How to Create an Art Reef

For my last creative act on Whidbey, I have created an art reef. It was part moving task, part tribute and a large part sleep deprived craziness.

Art Reef Materials

ceramic pieces for art reef on a doc The materials for the reef were some ceramic pieces my son Jeremy did in high school and college. Some were never given glaze and a final firing. A couple were broken, and some were fanciful faces. He didn’t want me to bring them across the country to him and I’d already stored all the pieces I could. I couldn’t just throw these away. So I decided to use them to build habitat. Clay, inert and rocklike, is a better reef building material than tires, or subway cars.

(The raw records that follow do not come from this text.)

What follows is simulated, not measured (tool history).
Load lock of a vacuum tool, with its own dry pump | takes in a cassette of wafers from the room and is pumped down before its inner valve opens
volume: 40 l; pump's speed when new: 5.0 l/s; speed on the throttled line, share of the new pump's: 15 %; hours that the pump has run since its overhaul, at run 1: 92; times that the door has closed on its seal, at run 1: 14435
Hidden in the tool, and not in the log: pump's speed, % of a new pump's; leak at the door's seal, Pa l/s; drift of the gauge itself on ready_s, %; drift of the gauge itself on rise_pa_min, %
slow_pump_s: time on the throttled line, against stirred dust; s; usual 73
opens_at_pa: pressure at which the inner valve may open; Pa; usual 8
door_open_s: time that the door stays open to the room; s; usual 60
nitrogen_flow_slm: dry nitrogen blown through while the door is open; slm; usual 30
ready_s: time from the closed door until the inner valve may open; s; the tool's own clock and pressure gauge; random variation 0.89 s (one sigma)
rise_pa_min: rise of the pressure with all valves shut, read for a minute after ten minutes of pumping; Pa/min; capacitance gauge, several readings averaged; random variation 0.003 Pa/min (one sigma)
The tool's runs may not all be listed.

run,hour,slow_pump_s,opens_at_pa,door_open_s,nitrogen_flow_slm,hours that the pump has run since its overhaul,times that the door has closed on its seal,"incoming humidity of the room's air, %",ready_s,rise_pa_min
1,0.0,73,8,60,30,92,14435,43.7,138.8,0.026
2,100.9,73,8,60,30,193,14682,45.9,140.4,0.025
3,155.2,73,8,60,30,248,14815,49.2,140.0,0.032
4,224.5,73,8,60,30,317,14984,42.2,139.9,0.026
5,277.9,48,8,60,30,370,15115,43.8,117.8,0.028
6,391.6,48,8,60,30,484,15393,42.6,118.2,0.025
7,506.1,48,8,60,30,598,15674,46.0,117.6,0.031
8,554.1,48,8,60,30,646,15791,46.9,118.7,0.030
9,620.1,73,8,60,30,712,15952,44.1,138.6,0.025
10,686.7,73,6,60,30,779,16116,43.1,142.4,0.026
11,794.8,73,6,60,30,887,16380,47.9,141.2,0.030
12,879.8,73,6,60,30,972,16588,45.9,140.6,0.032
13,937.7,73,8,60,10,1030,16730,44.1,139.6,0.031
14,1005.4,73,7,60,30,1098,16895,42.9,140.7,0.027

The Art Reef and the Eelgrass

Jer was the one who originally called my attention to the loss of the eelgrass in Holmes Harbor. That was the event that started the Beach Watchers underwater mapping project, my column for the Record and this blog. So in tribute, yesterday I loaded his left over ceramic work on one of Tom’s windsurfers, paddled out to the lush eelgrass meadow that has returned here and dropped the pieces in a bare spot to form the art reef. ceramic art pieces on windsurfer   beautiful weather for reef building on Holmes Harbor   Holmes Harbor eelgrass has recovered after disappearing for several years

Ideas About the Art Reef

The craziness part had nothing to do with getting wet in chilly Puget Sound. Here on Holmes Harbor the water is quite warm after a few sunny summer days. It felt great. The insanity was what went through my mind as I was doing this, imaginative scenarios in which small fishes swim in and out of the mouths and eye sockets of some of these faces, and scuba divers of the future discovering this trove. As many of the pieces were made with local clay and sawdust fired with no glaze, they’ll probably be mistaken for the work of indigenous peoples and cause a minor stir in the underwater archaeology world, due to their unusual slumping forms. And the faces may lead to new theories about belief systems.

The Future of the Art Reef

At the very least, on trips back home, the kids can dive down and check out the art reef in situ. I hope next summer someone will go down and find the reef and take some pictures of it in action. And if, by mistake I put anything down there that Jer actually wanted, he can recover it. Sunken treasure.